VC Theory Overview

In this post, I will give a brief overview of VC theory and computational learning theory. The reason for this is that I will later write a post about singular learning theory, in which I will refer back to this post. However, this post is self-contained, and may be interesting for anyone interested in theoretical machine learning.

What is Computational Learning Theory?

In short, computational learning theory (CLT) is what happens when you combine complexity theory with machine learning. Just like complexity theory is concerned with understanding what kinds of problems are hard to compute, or easy to compute, CLT is concerned with understanding what kinds of things are easy to learn, or hard to learn. This means that CLT seeks to identify classes of problems that you can learn with a small amount of data, and classes of problems that no algorithm can learn unless it gets a large amount of data. This also means that CLT produces generalisation bounds for different kinds of learning algorithms, and other such results.

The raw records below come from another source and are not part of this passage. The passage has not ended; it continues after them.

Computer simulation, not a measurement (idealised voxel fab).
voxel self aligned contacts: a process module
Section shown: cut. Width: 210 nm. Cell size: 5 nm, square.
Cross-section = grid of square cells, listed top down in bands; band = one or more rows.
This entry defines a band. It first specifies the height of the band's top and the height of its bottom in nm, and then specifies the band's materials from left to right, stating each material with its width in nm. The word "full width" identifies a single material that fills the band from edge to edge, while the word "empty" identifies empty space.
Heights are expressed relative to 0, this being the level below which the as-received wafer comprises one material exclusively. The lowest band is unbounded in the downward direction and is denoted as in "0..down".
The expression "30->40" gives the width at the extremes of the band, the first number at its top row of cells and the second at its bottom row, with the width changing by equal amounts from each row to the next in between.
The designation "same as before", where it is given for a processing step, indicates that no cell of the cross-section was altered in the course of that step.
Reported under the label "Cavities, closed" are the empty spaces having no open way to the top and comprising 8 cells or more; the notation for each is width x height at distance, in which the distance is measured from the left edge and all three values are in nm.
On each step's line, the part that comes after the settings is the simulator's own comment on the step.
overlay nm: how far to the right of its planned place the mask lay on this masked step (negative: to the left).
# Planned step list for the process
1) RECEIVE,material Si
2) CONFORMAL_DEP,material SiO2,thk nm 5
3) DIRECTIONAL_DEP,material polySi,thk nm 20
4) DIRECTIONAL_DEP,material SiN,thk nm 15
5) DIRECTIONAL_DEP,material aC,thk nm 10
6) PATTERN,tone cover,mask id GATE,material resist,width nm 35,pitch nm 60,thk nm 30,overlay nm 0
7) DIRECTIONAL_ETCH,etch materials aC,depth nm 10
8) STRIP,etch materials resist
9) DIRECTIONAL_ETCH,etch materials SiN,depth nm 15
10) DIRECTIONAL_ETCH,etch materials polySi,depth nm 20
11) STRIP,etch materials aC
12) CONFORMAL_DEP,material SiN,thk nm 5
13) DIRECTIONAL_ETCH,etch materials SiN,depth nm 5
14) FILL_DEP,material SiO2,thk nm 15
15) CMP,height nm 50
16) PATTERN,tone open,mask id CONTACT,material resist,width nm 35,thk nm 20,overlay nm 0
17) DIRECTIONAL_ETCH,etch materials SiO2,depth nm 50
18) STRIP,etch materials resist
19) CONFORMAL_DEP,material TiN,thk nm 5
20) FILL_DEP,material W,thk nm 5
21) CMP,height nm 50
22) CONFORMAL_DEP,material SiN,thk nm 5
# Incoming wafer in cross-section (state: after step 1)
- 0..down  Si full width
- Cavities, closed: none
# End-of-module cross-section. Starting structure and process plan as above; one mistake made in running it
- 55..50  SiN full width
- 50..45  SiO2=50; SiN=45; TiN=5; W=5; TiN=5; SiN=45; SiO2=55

Probably Approximately Correct Learning

In order to study what kinds of problems are hard to learn, and easy to learn, we first need a mathematical formalism that captures what it means to “learn a problem”. The most popular model in CLT is given by the probably approximately correct (PAC) learning framework. This is a model of supervised learning for classification. It uses the following components:

We have an instance space $X$ , which contains all the data that we might observe. For example, $X$ may be a vector space, or it may be the set of all bit strings, etc. If we are doing image classification, then $X$ may be the set of all RGB images of a certain size, and so on.

We have a set of concepts $C$ , where every element of $C$ is a function $c : X \to {0, 1}$ . This is the set of functions that we might be trying to learn. For example, if $X$ is a vector space, then $C$ could be the set of all linear classifiers on $X$ . Alternatively, if $X$ is ${0, 1}^{n}$ , then $C$ could be the set of all Boolean functions over $n$ variables with circuit complexity $\leq m$ . And so on.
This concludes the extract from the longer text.